UNFICYP, it adds, again observed the use of aerial commercial drone overflights, linked, in the mission’s assessment, to the monitoring of civilian visits. Access to the entire Varosha for UNFICYP patrols, however, remains significantly constrained since 1974. In relation to the status of Varosha, UNFICYP continues to be guided by relevant Security Council resolutions. Accordingly, the mission and the Secretariat have repeatedly expressed concern over the developments in the fenced-off part of the town.

The United Nations “continues to hold the Government of Türkiye responsible for the situation in Varosha.”


Prevention of a recurrence of fighting and maintenance of the military status quo



The situation in the buffer zone did not seem to be significantly affected by the increase in regional tensions. Data collected and assessed by the mission do not point to any clear correlation between the regional situation and security developments along the ceasefire lines.

According to the report, the overall number of military violations significantly increased in September, and this was attributed to the unauthorized installation and upgrade of surveillance equipment by the Turkish Cypriot Security Forces in Nicosia and to “moves forward” in Wayne’s Keep Cemetery (see below). By October, the number of violations had dropped again.

It continues noting that the mission observed that the Greek Cypriot National Guard added 65 new unauthorized prefabricated concrete firing positions along their ceasefire line bringing the total since 2019 to approximately 290. Along the northern ceasefire line 8 new prefabricated concrete firing positions were added, bringing the total to 11. These constructions are all unauthorized and illustrate the risk of tit-for-tat escalation that each individual violation may provoke. UNFICYP continuously protests the ongoing militarization of the ceasefire lines, which, along with the deployment of the fence, reinforce the perception of a “hard border”.

It refers to an increase in tensions between UNFICYP and the Turkish Cypriot authorities increased in the area of Wayne’s Keep Cemetery, an official Commonwealth War Graves Commission site dating to World War I.
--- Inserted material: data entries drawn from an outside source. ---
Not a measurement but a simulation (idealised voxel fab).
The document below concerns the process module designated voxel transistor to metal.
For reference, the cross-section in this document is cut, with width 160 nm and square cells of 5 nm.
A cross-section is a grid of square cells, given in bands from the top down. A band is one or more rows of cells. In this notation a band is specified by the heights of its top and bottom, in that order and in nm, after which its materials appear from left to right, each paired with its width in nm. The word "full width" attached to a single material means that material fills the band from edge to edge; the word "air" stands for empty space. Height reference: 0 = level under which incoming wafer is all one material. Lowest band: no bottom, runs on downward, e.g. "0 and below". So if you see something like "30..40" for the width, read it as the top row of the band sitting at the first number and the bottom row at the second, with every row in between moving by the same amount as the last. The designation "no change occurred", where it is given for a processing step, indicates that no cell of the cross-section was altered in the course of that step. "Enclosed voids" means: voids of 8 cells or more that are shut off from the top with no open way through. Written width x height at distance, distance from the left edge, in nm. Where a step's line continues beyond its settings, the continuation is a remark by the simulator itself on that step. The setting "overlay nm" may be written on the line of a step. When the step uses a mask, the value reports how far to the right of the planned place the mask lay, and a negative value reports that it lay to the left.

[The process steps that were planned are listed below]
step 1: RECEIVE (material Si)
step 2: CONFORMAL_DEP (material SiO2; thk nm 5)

The dispute resulted in several occurrences of “move forward” violations by the Turkish Cypriot Security Forces. While this  area of the buffer zone has long been claimed by the Turkish Cypriot authorities, a modus operandi had been found over the years to reduce tensions. During the reporting period, however, the Turkish Cypriot authorities made demands for new procedures in compliance with their claim to the area, ignoring the fact that this area had been designated part of the buffer zone since 1974.

It is recalled that “as the Security Council has repeatedly made clear, UNFICYP – which established the ceasefire lines in 1974 – is the only entity competent to affirm impartially where they are located, and the rules governing the buffer zone are set out in its aide-memoire.”

UNFICYP engaged with both sides regarding the Security Council’s request to unstaff opposing forces’ positions along the cease fire lines and instead install cameras. However, it says, “the overall level of mistrust and the increasing number of irregular crossings through the buffer zone did not allow for progress on that topic. Meanwhile, unauthorized upgrades to military observation posts – including through the installation of surveillance technology – continued to be observed at a rapid pace on both sides.”

No progress was made during the reporting period regarding the clearing of the 29 remaining suspected hazardous areas on the island, including the three active National Guard minefields in the south and the Turkish Forces’ legacy minefield in the east.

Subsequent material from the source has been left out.